If it wasn't del Toro I would probably dismiss this film, but I want to see what he's done with it.
Exactly. If this was Roland Emmerich or Michael Bay directing I'd dismiss it out of hand.
How dare you use my comment as a springboard to disrespect Michael Bay.
There is no disrespecting Michael Bay, because only a madman would have any respect to start with.
+1
Maybe I'll take the kid. I was a fan of "The War of the Gargantuas" when I was his age.
What about Grown Ups 2
Rinko Kikuchi is the only thing about this movie that interests me. And I'm guessing she doesn't strip down.
I'm sure it continues the cinematic tradition of under-utilizing Idris Elba, as well. And I can't see Charlie Hunnam as anyone but Jax Teller.
"Monster or job creator?"
Don't give them ideas. At least the fictional crisis wasn't attributed to global warming.
Well done, sir. Hilariously enough, rampaging monsters would qualify as a Keynesian stimulus.
Pauli Krugnuts approves.
Dems would cream their panties over an events like ocean monsters or the "alien invasion" Ozymandias perpetrated in Watchmen.
I thought this looked awful, but I had no idea it was a Guillermo del Toro movie. I might actually check it out on Netflix in 6 months.
The beauty of Hollywood, they spend $185 million and I still pay the same ticket price. Giant robots. Giant monsters. Giant del Toro budget. We're seeing it.
I've noticed it's not uncommon in anime to sprinkle in German names and words for various things. I don't know why either. Basically this movie is live action anime, which means it's probably best to take anonbot's advice: "jsut roll with it."
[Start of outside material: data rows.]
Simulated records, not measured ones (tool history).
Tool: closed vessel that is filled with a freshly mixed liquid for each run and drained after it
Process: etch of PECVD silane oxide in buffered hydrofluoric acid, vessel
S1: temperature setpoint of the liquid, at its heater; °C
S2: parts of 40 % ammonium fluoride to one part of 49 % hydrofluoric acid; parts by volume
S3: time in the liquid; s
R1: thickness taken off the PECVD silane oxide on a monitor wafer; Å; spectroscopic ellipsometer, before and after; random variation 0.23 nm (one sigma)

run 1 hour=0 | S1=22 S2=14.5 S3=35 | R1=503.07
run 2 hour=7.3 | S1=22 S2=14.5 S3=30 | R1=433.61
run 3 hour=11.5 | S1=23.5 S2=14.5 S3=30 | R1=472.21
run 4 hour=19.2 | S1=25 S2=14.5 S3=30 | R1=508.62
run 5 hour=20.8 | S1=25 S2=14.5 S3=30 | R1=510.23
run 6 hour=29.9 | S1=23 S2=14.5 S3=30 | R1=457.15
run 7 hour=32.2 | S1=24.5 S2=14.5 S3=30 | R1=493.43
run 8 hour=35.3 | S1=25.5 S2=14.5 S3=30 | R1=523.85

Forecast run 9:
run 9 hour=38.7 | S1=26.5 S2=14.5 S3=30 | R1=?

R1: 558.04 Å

I'll make a WAG and say it's because when the Japanese were modernizing in the late 19th century the Prussians had the rep as the most badass Army (and of course the best pro-state educational ideas) around so the Japanese adopted a lot of German military notions, just as they adopted British ideas for their navy.
Everything sounds more menacing in German, too.
Maybe they should have just called them Evas?
It's funny you should mention that. When I first saw a trailer for this movie for the first few seconds I thought maybe they were doing a live action Hollywood-ized version of Evangellion.
On a related note, has there been a series that ended with a bigger mindfuck than the last 3-4 episodes of that show?
I think there is an actual anime that has gianr robots that are referred to as jaegers.
I find myself drawn to some of the stranger anime, but that one wasn't one of them.
That's because anime and manga are obsessed with European / western aesthetics.
No classic Gundam or Japanese robot series is complete without foppish looking European characters dressed like Liberace, the Scarlet Pimpernel, or Napoleon. The French Gundam is called Rose Gundam and operated by a French Royals named "George de Sand". The Robot comes with his own cape, sword, Napoleon hat, and a butler robot.
Just think what Obama could do with a "Global Struggle Against Kaijus". The NSA would surveil every beach, swimming pool and toilet. Libertarians would object. The Feds would say sure we record your every bowel movement, but we are listening for Kaijus.
Plus taxes to build giant robots, defense contractors making sure every congressional district was making some part or component.
Do the monsters win?
since the movie is called "Pacific Rim", there's likely very little chance Washington D.C. gets flattened, so I'd say yes, the monsters win.
Pacific anal rim.
Hunnam's character is named Raleigh Beckett. Yancy is the dead one.